Ringgit Outlook More Upbeat on Undervaluation, Economy: Roundup
(Bloomberg) -- Analysts are more positive on the ringgit as steadier oil prices, the currency’s undervaluation and an improved outlook for the Malaysian economy boost prospects for one Asia’s worst performers in the past year. The currency rallied to a 10-month high last week after the dollar slumped on increasing doubts over further Federal Reserve interest rate increases this year and amid worsening tensions with North Korea. Malayan Banking Bhd, Standard Chartered Plc and Scotiabank were among those which had highlighted the ringgit’s undervaluation in the past week and forecast further gains in the currency for the rest of the year. The trend for the ringgit remains positive despite its decline Monday due to a rebound in the dollar, said Trinh Nguyen, senior economist for emerging Asia at Natixis SA in Hong Kong. The Malaysian currency fell 0.1% to 4.1993 per dollar as of 10:41am local time after touching 4.1825 Friday, the strongest since November 2016. Following are views from analysts:
- Hong Leong Investment Bank (Sia Ket Ee and Felicia Ling, analysts in Kuala Lumpur)

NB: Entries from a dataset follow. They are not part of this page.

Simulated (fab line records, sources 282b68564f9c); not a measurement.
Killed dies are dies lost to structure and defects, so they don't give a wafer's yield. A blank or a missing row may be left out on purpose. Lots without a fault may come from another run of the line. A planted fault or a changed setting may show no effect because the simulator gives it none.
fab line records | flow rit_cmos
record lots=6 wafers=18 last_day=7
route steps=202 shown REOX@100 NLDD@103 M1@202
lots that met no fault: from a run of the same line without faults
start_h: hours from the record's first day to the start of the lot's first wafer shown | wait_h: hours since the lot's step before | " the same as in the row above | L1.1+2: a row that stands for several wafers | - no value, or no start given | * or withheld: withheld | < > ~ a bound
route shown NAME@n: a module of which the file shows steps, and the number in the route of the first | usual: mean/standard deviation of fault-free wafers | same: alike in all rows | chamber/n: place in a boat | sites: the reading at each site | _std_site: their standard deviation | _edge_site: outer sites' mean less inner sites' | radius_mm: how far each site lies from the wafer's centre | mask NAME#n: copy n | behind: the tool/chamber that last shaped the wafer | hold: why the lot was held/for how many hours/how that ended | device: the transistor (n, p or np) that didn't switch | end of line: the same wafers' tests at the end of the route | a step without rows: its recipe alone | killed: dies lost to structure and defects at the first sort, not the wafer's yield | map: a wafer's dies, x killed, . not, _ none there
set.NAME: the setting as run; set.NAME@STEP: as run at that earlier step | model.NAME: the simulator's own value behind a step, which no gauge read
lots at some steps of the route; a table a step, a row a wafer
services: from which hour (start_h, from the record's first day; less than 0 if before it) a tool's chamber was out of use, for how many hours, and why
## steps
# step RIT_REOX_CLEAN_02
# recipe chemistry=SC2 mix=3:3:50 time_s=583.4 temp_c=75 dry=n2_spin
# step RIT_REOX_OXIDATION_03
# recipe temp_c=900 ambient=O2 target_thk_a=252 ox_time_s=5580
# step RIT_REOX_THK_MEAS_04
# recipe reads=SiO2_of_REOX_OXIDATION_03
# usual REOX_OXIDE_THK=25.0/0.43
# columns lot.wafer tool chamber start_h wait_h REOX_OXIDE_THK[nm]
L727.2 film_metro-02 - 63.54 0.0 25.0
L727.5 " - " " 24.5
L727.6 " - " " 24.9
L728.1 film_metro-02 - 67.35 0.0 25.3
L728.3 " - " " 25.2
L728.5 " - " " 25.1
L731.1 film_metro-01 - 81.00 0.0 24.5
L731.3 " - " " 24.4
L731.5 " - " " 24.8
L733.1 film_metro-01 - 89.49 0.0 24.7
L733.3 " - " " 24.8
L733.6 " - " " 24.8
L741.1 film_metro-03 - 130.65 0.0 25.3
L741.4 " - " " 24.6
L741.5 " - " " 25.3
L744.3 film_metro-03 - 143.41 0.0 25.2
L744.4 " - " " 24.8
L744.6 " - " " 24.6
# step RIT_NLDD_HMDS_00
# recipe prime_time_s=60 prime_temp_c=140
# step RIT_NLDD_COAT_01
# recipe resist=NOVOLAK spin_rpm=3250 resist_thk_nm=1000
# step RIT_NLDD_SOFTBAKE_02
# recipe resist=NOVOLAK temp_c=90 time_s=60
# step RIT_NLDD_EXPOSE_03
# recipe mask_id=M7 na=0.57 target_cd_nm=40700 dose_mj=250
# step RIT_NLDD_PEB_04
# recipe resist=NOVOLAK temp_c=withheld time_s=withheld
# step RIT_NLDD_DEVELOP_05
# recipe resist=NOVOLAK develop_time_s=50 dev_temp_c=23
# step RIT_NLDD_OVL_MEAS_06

- Raises forecast for MYR to 4.10-4.25 per USD for rest of the year from previous target of 4.30-4.40
- Expects MYR to rise further toward 3.90-4.10 in 2018
- Turning mildly positive on MYR amid weaker USD, firmer oil prices, lower foreign holdings of maturing Malaysian debt and higher export proceeds conversion
- Downside risks to forecast are hawkish Fed and geopolitical tensions from North Korea that culminate in an outbreak of war
- Malayan Banking (analysts led by Saktiandi Supaat in Singapore)
- Ringgit is fundamentally undervalued by about 11%
- Fair value for USD/MYR is seen at 3.80
- Stability is gradually returning to MYR as political and contingent liability risks subside, fiscal consolidation gains traction and oil prices continue to stabilize
- Scotiabank (strategist Qi Gao in Singapore)
- Despite its gains late last week, MYR remains undervalued whether in terms of nominal effective exchange rate or real effective exchange rate
- Expects USD/MYR to head for 4.00 in the coming months
- United Overseas Bank (FX strategist Peter Chia in Singapore)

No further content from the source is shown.